Marie Lecocq et Janusz Groth - 2011-05-09
Northeast of Ho Chi Minh City and far from its frenzied lifestyle, the high plateaus where Vietnam’s coffee and tea are grown have not yet been overrun by the influx of tourists.
It trickles through an aluminium filter drop by drop. Light years from the cafés of Rome or Paris where it takes longer to order an espresso than to drink it, Vietnamese coffee takes its sweet time as it drips into little glass cups. The result is so intense that even an Italian might find it a bit too strong. Here, coffee is taken den (black with sugar), sua (with condensed milk) or da (iced - the favourite); or even a blend of all three! Whichever it is, this nectar with strong overtones of chocolate and vanilla is best savoured slowly.

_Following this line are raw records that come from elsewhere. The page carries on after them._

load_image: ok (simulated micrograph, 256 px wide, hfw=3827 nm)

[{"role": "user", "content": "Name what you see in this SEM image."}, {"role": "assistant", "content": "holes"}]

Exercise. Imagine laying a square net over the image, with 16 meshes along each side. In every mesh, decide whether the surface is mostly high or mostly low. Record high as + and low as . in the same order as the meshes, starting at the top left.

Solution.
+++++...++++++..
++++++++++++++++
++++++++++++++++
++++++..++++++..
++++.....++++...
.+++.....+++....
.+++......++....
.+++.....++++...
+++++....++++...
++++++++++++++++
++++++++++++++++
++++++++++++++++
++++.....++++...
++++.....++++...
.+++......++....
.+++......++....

The story of Vietnam and coffee was written beginning in the 19C on the majestic high plateaus of the centre. The cultivation of Robusta coffee was introduced by the French colonists of the era; Vietnam is now the world’s number one producer of this black gold. Reminiscent of jasmine, the delicious fragrance of flowering coffee shrubs follows the visitor along each stage of an unforgettable journey. And at every halt, Vietnam’s best teas are served with meals, offered freely like water.
Between the coffee plantations, pepper farms, jungles and natural waterfalls, there is a succession of small cities and villages. As expected in a socialist republic, the outskirts of the high plateau towns are often Soviet-inspired. But further towards the interior, there might be a splendid wooden church, such as that of Kontum. Or perhaps an enormous market like at Buon Ma Thuot, where colourful grains and spices are displayed with spare parts of American military engines on one side and traditional fabrics and clothing on the other. In the small cafés of Dalat, French pop music and Laughing Cow cheese are retro reminders of France’s cultural influence. With coconut trees bordering its rice paddies, Lak Lake, located on a plateau surrounded by low mountains, is another enchanting sight. And, as always, there is a remarkable diversity of flora and fauna.
Vietnam on a plateau
This is a unique region in a country which has only been open to tourism for twenty years or so. Doused with Agent Orange and traumatised by conflict, its different ethnic groups - many of which are Catholic - have tried to go ‘back to normal’ now that the tragic events of war are behind them. While the high plateaus attract fewer tourists than the enchanting Mekong Delta or the stunning mountains of the north, the highlands offer a very different and more genuine image of Vietnam, even if here and there inhabitants have begun playing the ‘colourful ethnic’ card to the detriment of authenticity. Still a sensitive subject here, the minority populations of the high plateaus have the potential to attract great crowds of tourists.
This could be a windfall for the authorities, as in theory, at least, foreigners are not permitted to own their own means of transport (e.g. to buy used cars or bikes) and it is difficult for them to obtain driving permits. But in fact, the police are surprisingly indulgent with maverick drivers. In Ho Chi Minh City and Hanoi there is a lively trade in smaller used motorcycles. And fortunately, for those who would rather not spend their holiday in a Vietnamese coach, there are alternative modes of transport that are perfectly legal.
One guide, two riders, one seat
Dalat, the green belt of the highlands, is where you will find large numbers of the tour guides called easy riders. We couldn’t really say who invented this efficient system where a two-wheeler is hired with a guide, but it seems to have begun in the 1990s. Recognizable thanks to their sleeveless blue jackets, there are easy riders at every street corner, all eager for your business. This is one of the best ways to discover the region, either at the handlebars of the motorcycle you’ve hired - recommended for expert bikers only - or as a passenger riding shotgun behind your guide. The goal, naturally, is to be able to access places that are off the classic tourist map. In addition, to visit some villages you need to be accompanied by a state-certified guide and to pay an entry fee at the local police station. Having a friendly helper can make such formalities much easier. In any case, this is a journey for adventure-loving travellers!